This just in via many news alert emails: The Republican National Convention will convene on Monday and immediately recess until Tuesday afternoon, due to severe weather reports regarding Tropical Storm Isaac:
Republican officials Saturday canceled most of Monday’s planned opening of the Republican National Convention in Tampa, Fla., bowing to concerns about the safety of delegates who were to gather as Tropical Storm Isaac barreled into the area.
The plan is to formally gavel the convention open, then recess until Tuesday. The most notable events of the convention will come later, capped with Mitt Romney’s nomination acceptance speech Thursday night.
Romney’s wife, Ann, is scheduled to speak Tuesday and vice presidential candidate Paul Ryan on Wednesday.
Isaac was headed on a track past Tampa toward landfall perhaps in the Florida Panhandle, but its trajectory was not clear Saturday. The storm was wide enough, however, that it was expected to affect much of western Florida.
For the latest information go to www.latimes.com.
What does take place will be held in a 19,500-seater, the Tampa Bay Times Forum, and of course, some redecorating was in order.
So what did those geniuses, those meticulous planner-aheaders, those wizards of decor come up with? Why, they decided on a Frank Lloyd Wright look.
And that look will be scrutinized to the nth degree, just as Team Obama’s design was for their choice of Greek columns at the Democratic Convention:
As architecture critic Christopher Hawthorne of the L.A.Times puts it, “There are more than a few risks in going with Frank Lloyd Wright as your architectural touchstone. And I wonder how many of them the Romney campaign has fully considered.”
Silly Christopher, he must have forgotten that Willard Romney has a knack for ill-considered ideas:
[T]he stage will be crowded with large video screens framed in wood. Actually the “wood” will be made of vinyl and various laminates, but it’ll read on television as cherry, mahogany and walnut. [...]
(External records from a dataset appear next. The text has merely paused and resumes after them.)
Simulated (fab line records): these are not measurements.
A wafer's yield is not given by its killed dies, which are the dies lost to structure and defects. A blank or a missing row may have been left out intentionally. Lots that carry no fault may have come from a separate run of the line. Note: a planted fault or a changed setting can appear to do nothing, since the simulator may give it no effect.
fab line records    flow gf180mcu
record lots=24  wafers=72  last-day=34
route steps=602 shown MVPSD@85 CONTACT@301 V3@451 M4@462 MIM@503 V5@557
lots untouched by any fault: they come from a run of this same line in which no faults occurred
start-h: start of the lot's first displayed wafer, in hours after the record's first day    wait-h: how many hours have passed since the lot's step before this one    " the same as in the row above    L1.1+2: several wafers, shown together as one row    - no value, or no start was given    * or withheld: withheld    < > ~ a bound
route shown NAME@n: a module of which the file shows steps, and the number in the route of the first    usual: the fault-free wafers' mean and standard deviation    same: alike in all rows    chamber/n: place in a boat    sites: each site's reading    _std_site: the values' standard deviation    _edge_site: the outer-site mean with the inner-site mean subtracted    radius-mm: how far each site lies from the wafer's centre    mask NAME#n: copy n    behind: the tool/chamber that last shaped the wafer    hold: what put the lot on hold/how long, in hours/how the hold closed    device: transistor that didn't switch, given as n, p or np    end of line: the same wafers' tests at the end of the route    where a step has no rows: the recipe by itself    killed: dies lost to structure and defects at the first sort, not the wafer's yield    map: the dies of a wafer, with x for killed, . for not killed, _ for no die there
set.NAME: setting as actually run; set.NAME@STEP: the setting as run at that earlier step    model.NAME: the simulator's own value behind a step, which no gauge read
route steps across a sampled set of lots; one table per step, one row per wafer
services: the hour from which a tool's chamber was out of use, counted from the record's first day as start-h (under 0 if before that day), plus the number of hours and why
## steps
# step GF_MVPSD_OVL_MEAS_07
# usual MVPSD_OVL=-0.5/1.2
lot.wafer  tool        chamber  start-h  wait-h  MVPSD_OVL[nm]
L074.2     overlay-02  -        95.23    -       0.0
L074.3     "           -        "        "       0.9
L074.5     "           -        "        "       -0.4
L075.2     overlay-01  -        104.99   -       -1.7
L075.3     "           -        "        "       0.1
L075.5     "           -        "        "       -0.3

For this particular ticket, the most obvious risk is the Ayn Rand connection. Wright was the chief inspiration for the headstrong architect Howard Roark, hero of Rand’s 1943 novel “The Fountainhead.” Romney’s running mate, Wisconsin Rep. Paul D. Ryan, was long a devotee of Rand’s Objectivist philosophy.
Wait. No… really? Team Willard forgot to vet the architecture? Oops!
Paul Ryan’s hypocritical efforts to distance himself from Ayn Rand are laughable, as you can see from my most recent Blunt video:
This just keeps on getting better:
[W]hen Ryan steps behind the lectern to accept the vice presidential nomination next week, he’ll be sharing the stage with Rand’s ghost, a specter he has been trying to outrun for weeks. [...]
Romney’s team rejected an earlier version of the stage design — one without the Wright references — as too cold and detached…
Oh that’s rich, Willard doesn’t want to come off as detached.
So instead, the Ryan-Rand connection will be set in stone:
By venturing right into “Fountainhead” territory in Tampa, the Romney campaign is opening itself up to a critique of its own taste in architectural metaphor.
Tropical Storm Isaac and Ayn Rand… what inadvertently memorable guests! Talk about a high risk event!